ROANOKE TIMES

                         Roanoke Times
                 Copyright (c) 1995, Landmark Communications, Inc.

DATE: MONDAY, March 13, 1995                   TAG: 9503130102
SECTION: NATIONAL/INTERNATIONAL                    PAGE: A-3   EDITION: METRO 
SOURCE: THOMAS GINSBERG ASSOCIATED PRESS
DATELINE: COPENHAGEN, DENMARK                                LENGTH: Medium


SUMMIT WAS RIPE FOR GRIPES

The U.N. poverty summit has turned out like a global post-Cold War gripe session: Nothing firm was agreed, but at least they all got to say what they think.

If that was the goal, the weekend meeting of 120 leaders at the World Summit for Social Development was a roaring success.

Beyond that, the $28 million conference at best only launched a long debate on how to fix some of the world's evils: poverty, hunger, persecution, greed.

Committing themselves to a pact on fighting poverty, world leaders wrapped up a summit Sunday agreeing that misery can lead to violent social upheaval, but differing on how to cure it.

The weeklong U.N. gathering, which brought together 190 countries and some 120 heads of state, was an ambitious attempt to pull together governments and aid groups to set a global policy.

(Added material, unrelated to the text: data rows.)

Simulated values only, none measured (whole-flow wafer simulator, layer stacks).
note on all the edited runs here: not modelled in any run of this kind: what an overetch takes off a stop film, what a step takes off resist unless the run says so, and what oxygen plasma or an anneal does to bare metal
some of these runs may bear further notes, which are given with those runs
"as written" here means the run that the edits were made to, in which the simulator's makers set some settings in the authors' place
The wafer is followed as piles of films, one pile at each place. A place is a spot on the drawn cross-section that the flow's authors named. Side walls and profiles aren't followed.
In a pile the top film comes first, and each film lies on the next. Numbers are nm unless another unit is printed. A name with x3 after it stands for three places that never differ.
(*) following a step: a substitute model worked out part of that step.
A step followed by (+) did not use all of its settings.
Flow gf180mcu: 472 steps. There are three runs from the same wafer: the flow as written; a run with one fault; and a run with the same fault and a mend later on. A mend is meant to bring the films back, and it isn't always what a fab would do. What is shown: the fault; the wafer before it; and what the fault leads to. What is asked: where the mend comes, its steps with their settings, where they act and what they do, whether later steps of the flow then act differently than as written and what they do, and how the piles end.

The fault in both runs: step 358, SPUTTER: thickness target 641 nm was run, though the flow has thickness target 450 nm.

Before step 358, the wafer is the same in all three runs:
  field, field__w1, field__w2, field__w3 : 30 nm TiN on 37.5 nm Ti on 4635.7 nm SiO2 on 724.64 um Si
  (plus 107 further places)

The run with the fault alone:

``The cry of millions of infants worldwide whose lives are threatened by hunger should be enough to consolidate our resolve,'' said Malta's prime minister, Edward Fenech-Adami.

In speeches leading up to the formal adoption of the declaration, poor countries accused richer ones of shirking their duties. Many Third World leaders also agreed, however, that reforms were needed in their own back yards to boost production and fight corruption.

The 10-point declaration, while non-binding, urges richer nations to spend 0.7 percent of their gross national product on foreign aid and to cancel the debt of poor countries. It says donor countries should earmark 20 percent of their aid specifically for basic social programs, while the recipient should spend 20 percent of its national budget on such programs.

The document urges improving health care, sanitation and food production, as well as literacy - especially among women as a means to lower the birthrate. Facing calls for reform itself, the United Nations may have the most at stake. It will try now to implement the summit's 80-page declaration of goals for ending poverty, unemployment and social inequalities.

The summit was held as the world redefines itself after the Cold War. But the timing hardly could have been worse.

The United States, Germany, Britain and other wealthy nations - most facing domestic political rebellions against welfare - insisted that years of abundant foreign aid are over.

``During more than 30 years of development cooperation, we have all learned that the key to success is help towards self-help,'' said German Chancellor Helmut Kohl.

Many of the 130 developing nations represented at the summit agreed.

But they parted ways with the rich over whether the answer is to shovel the aid burden onto private groups and individual nations without addressing the rules of the game built up during the Cold War.

``International development efforts became predicated on the degree of support that developing countries gave to either of the two superpowers ... The developing countries and their peoples became mere marionettes,'' said Malaysian Prime Minister Mahathir bin Mohamad.

The East-West conflict defined almost all aid decisions after World War II, from the Marshall Plan to the Peace Corps.

Today, delegates from the Third World - the term itself a Cold War relic - say the rich are moralizing again and ignoring the realities.